The South African jazz pianist Abdullah Ibrahim harbors no fondness for disruption. A calm, steady heartbeat nourishes his music, fulfilling a meditative urge. When he works in a solo setting — as on “Senzo,” a gorgeously recorded album released last year on Sunnyside — the result is usually a flowing experience, proceeding without pause from beginning to end.
Mr. Ibrahim did his part to transport that aesthetic to Jazz Standard on Tuesday, in his first of three evenings of solo recitals. (From Friday through Sunday he’ll appear there with a version of Ekaya, his more broadly dynamic seven-piece band.)
The first set covered much the same ground as “Senzo,” but stretched longer: nearly an hour and a half, past the point of comfort for such a hushed and interior performance. The handsome sobriety of Mr. Ibrahim’s playing gave in to spells of stifling dullness.

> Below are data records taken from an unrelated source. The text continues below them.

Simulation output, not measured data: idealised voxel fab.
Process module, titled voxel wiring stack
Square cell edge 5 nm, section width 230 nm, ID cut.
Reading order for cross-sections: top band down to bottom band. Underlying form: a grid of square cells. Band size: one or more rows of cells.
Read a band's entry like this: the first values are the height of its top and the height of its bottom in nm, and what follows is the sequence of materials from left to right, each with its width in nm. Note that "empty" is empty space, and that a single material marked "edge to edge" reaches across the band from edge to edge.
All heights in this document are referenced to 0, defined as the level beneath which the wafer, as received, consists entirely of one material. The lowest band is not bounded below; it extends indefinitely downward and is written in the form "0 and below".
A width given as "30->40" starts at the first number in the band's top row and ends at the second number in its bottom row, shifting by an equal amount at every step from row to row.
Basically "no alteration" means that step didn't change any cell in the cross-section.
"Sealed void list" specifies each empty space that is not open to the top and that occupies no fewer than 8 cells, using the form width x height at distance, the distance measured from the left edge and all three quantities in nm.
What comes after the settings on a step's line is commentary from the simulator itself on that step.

The format wasn’t the problem; Cecil Taylor and Keith Jarrett have both earned renown for transfixing their audiences with outpourings of pianism. But Mr. Ibrahim is a far too modest stylist for that kind of bedazzlement, with instincts that favor rumination over rapture. Portions of his set evoked the earnestly melodic side of Mr. Jarrett, but that was because of the echoes of gospel uplift and hymnal serenity.